Pressure builds for vote against secret detentions
Certain legal amendments to be voted on at the National People's Congress are causing concern because they could legalise secret detentions.
A growing number of legal professionals and microbloggers on the mainland are calling on NPC delegates either to strike out those clauses in the final draft of the Criminal Procedure Law (CPL) or to vote against the draft as a whole on Wednesday.
Human Rights Watch, an international non-governmental organisation, is also calling on delegates to strike out these clauses, which it says, in a press release today, contradict China's international obligations.
Under the draft's provisions, in cases concerning state security and terrorism, police could detain a suspect without notifying the person's family if the officers think doing so might impede their investigation.
And in such cases, or those involving major corruption, police could put a suspect under residential surveillance for up to six months in a location, chosen by police, other than the suspect's home.
The final draft, released on Thursday, already restricts circumstances in which police are not required to notify families, authorities say.
Lang Sheng , a senior official on the NPC standing committee, told reporters the cases in which families would not be notified of a detention would be 'very rare' and that such secret detentions normally last just 'three to seven days'.
However, under the draft's provisions, a person suspected of a serious crime could theoretically be detained for 37 days without his or her family's knowledge. And for those put under residential surveillance in a location selected by police, even though families must now be notified within 24 hours, police are not required to give a reason or the location.

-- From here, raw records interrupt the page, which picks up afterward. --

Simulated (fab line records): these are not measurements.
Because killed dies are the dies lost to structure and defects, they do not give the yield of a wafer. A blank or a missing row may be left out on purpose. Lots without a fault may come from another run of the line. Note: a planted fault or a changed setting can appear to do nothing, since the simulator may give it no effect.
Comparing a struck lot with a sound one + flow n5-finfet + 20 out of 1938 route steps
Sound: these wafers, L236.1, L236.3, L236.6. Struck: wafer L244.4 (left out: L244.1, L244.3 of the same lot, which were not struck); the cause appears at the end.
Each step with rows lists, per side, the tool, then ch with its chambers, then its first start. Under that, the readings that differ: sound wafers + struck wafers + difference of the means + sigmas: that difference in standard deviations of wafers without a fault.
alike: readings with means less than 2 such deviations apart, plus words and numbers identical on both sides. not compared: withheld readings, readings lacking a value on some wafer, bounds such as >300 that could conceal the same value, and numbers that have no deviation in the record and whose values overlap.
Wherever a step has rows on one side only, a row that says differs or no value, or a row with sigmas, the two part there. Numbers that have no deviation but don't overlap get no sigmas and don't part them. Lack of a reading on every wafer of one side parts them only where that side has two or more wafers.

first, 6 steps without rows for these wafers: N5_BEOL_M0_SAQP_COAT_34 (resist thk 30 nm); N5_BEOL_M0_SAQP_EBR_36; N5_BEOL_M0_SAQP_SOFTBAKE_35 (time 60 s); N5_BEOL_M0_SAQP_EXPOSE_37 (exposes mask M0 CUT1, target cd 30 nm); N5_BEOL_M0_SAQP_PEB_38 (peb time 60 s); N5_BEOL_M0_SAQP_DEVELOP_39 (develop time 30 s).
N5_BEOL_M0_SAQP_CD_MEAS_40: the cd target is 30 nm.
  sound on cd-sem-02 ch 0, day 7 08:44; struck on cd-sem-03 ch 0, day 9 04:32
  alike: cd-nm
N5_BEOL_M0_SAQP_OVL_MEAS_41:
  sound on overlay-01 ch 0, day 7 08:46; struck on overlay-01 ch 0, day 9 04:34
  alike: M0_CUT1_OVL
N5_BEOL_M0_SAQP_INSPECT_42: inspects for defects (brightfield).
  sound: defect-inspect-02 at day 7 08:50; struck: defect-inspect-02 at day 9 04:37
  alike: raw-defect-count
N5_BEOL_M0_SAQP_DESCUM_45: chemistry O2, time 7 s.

'If a family is waiting for someone to come home, and he doesn't show up ... even 12 hours late would be too long,' lawyer and NPC delegate Chi Susheng said. 'Has he been kidnapped? Has he been involved in a car accident? This is too much for a family to bear.'
Rights advocates are worried about potential abuses. 'Subverting state security', they say, is a criminal charge often abused by authorities to threaten and punish dissidents.
Under the draft's provisions, citizens suspected of terrorism and state security violations are deprived of further protections like automatic access to a lawyer, as lawyers must obtain the approval of the investigators before meeting their clients.